TrilinearCIM - All-in-Memory Transformer Acceleration

TrilinearCIM: Trilinear Compute-in-Memory Architecture for Energy-Efficient Transformer Acceleration

arXiv preprint (2026) — arXiv:2604.07628

This research project introduces TrilinearCIM, a Double-Gate FeFET (DG-FeFET)-based Compute-in-Memory (CIM) architecture that eliminates the core bottleneck of Transformer acceleration on CIM hardware: repeated runtime non-volatile memory (NVM) reprogramming of dynamic attention operands (Q, K, V).

Research Motivation

Conventional FeFET CIM accelerators struggle with Transformer attention because the dynamic operands (queries, keys, values) generated at runtime must be repeatedly reprogrammed into the ferroelectric state. This reprogramming is energy-hungry, slow, and degrades device endurance, making in-memory acceleration of attention impractical. TrilinearCIM rethinks the dataflow so that the entire attention computation can stay inside NVM cores without any runtime reprogramming.

Core Innovations

DG-FeFET Three-Operand Primitive: TrilinearCIM introduces a novel three-operand multiply-accumulate primitive ($Y = A \cdot B \cdot C$) enabled by Double-Gate FeFET back-gate modulation. Static projection weights are mapped to the non-volatile top gate, while dynamic token activations are applied through the volatile back gate.

No Runtime NVM Reprogramming: To our knowledge, this is the first architecture that performs the complete Transformer attention computation exclusively in NVM cores without runtime reprogramming of the ferroelectric state.

Buffer Reduction: By eliminating intermediate Q/K matrix storage, the design reduces global buffer capacity requirements by approximately 3×.

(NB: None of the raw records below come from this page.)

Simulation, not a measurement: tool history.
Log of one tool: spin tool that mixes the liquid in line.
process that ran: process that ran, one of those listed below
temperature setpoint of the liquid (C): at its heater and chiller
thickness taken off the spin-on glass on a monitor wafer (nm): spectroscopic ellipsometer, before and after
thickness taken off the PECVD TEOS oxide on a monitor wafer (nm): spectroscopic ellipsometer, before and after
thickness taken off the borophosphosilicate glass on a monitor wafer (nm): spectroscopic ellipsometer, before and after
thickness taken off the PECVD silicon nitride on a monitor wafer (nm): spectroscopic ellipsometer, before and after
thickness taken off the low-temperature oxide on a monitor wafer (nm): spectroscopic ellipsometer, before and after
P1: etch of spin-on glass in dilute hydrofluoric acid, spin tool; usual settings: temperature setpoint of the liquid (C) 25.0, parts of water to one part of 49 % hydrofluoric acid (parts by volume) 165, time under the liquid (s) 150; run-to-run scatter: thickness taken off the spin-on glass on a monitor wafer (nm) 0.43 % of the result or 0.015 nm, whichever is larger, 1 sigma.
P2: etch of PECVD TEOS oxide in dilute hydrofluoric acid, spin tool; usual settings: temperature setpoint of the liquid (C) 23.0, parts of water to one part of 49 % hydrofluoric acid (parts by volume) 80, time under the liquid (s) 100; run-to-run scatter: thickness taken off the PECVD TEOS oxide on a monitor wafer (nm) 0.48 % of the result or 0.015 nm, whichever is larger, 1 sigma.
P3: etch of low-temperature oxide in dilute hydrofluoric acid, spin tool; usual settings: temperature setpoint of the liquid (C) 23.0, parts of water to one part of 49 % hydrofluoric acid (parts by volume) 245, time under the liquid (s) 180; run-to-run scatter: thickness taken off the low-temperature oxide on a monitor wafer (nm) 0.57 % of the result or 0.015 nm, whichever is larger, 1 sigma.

End-to-End In-Memory Attention: The full attention dataflow—including the Q·K and (·)·V stages—is executed in-memory through DG-FeFET back-gate dynamics, rather than ping-ponging between NVM cores and digital logic.

Results

Evaluations on BERT-base (GLUE) and ViT-base (ImageNet, CIFAR-10/100) show that TrilinearCIM:

Outperforms conventional FeFET CIM on 7 of 9 GLUE tasks.
Achieves up to 46.6% energy reduction.
Delivers up to 20.4% latency improvement.
Incurs only 37.3% area overhead relative to a baseline FeFET CIM accelerator.

Research Team

First Author: Md Zesun Ahmed Mia

Collaborators:

Jiahui Duan
Kai Ni
Abhronil Sengupta

Institution: Pennsylvania State University

Publication

Venue: arXiv preprint (2026)

Links:

arXiv
PDF

Future Directions

TrilinearCIM opens several avenues for follow-up work:

Extending the DG-FeFET trilinear primitive to other dynamic-operand workloads (e.g., state-space models, linear attention variants).
Co-design of training-time quantization and DG-FeFET non-idealities for end-to-end accuracy on large language models.
Integration with neuromorphic and astromorphic computing pipelines for fully in-memory long-context Transformers.